How to break a strike
May 19, 2008
Advocates of NAFTA argued that they pact would help keep consumer prices low and move the economy towards a more efficient allocation of resources. Just one serious drawback: such permanent tariff reductions remove political uncertainty from firms' cost-benefit calculation. Put differently, the price attached to risk was reduced. And manipulating risk levels is one of the few weapons that the working class has to gain concessions from the rich: think strikes, for instance.
When firms can be certain that they will never have to pay tariffs on the reimportation of their products produced offshore, strikes matter a wee bit less, as this story over the weekend from the NYT summed up:
The auto industry’s longest strike in more than 40 years, a walkout at a parts supplier that disrupted production at 32 General Motors plants, will end within days if the picketing workers ratify a tentative agreement reached late Friday with their employer, American Axle and Manufacturing....
People involved in the negotiations have said they expect the agreement to call for closing two or three plants, offering buyouts worth as much as $140,000, and drastically reducing the wages and benefits of workers who remain with the company...
American Axle has said it needs to cut wages nearly in half, from about $28 an hour to as little as $14, to remain competitive with rivals that have squeezed similar concessions from the U.A.W. During the strike, the company threatened to permanently close the plants where workers were picketing and shift work to Mexico instead.

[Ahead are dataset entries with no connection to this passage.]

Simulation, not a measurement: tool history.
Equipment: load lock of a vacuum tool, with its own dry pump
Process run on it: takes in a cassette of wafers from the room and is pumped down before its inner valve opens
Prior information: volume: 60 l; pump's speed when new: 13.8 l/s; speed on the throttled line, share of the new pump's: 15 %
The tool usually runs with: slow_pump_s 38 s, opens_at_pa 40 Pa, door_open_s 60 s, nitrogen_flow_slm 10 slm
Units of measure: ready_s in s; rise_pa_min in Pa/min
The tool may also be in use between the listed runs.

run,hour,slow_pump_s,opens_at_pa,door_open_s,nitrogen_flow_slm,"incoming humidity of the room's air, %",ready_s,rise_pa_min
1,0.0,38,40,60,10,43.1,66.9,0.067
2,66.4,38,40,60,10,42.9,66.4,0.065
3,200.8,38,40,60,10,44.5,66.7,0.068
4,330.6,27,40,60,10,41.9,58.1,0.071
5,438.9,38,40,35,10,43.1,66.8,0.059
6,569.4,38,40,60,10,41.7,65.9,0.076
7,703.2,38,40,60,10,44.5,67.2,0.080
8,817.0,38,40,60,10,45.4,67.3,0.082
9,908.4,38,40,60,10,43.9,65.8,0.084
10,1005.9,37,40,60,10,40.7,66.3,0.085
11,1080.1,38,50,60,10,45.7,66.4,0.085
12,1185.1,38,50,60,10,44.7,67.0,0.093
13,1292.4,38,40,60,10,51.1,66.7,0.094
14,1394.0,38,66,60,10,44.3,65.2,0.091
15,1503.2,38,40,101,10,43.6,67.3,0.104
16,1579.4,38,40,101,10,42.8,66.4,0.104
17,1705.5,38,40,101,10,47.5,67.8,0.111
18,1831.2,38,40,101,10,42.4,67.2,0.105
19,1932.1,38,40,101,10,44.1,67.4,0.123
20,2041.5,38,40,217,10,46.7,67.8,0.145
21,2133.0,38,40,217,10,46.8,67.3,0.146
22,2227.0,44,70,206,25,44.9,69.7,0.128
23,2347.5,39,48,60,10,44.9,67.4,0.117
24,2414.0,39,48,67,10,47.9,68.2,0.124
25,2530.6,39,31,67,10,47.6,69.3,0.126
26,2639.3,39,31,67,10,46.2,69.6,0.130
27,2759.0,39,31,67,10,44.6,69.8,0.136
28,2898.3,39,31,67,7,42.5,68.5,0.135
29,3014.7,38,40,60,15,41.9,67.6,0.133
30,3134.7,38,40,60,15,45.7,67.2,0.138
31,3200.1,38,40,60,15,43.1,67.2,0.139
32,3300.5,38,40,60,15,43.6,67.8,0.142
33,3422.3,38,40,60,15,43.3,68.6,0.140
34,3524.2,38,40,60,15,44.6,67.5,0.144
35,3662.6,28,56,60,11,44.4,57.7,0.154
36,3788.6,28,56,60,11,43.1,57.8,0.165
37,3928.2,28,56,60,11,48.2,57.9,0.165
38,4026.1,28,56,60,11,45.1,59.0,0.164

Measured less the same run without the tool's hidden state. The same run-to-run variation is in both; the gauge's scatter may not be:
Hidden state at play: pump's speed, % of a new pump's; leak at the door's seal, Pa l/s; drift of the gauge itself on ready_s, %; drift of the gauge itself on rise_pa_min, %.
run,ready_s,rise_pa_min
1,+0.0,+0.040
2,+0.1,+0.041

This is capping off nearly 15 years of NAFTA being used to break labor's back. Our friend Kate Bronfenbrenner did a study for the North American Commission on Labor Cooperation showing that after passage of NAFTA, as many as 62 percent of U.S. union drives faced employer threats to relocate abroad, and the factory shut-down rate following successful union certifications tripled. Such defeats provide the institutional backdrop to a generation of wage stagnation and corporate takeover of government.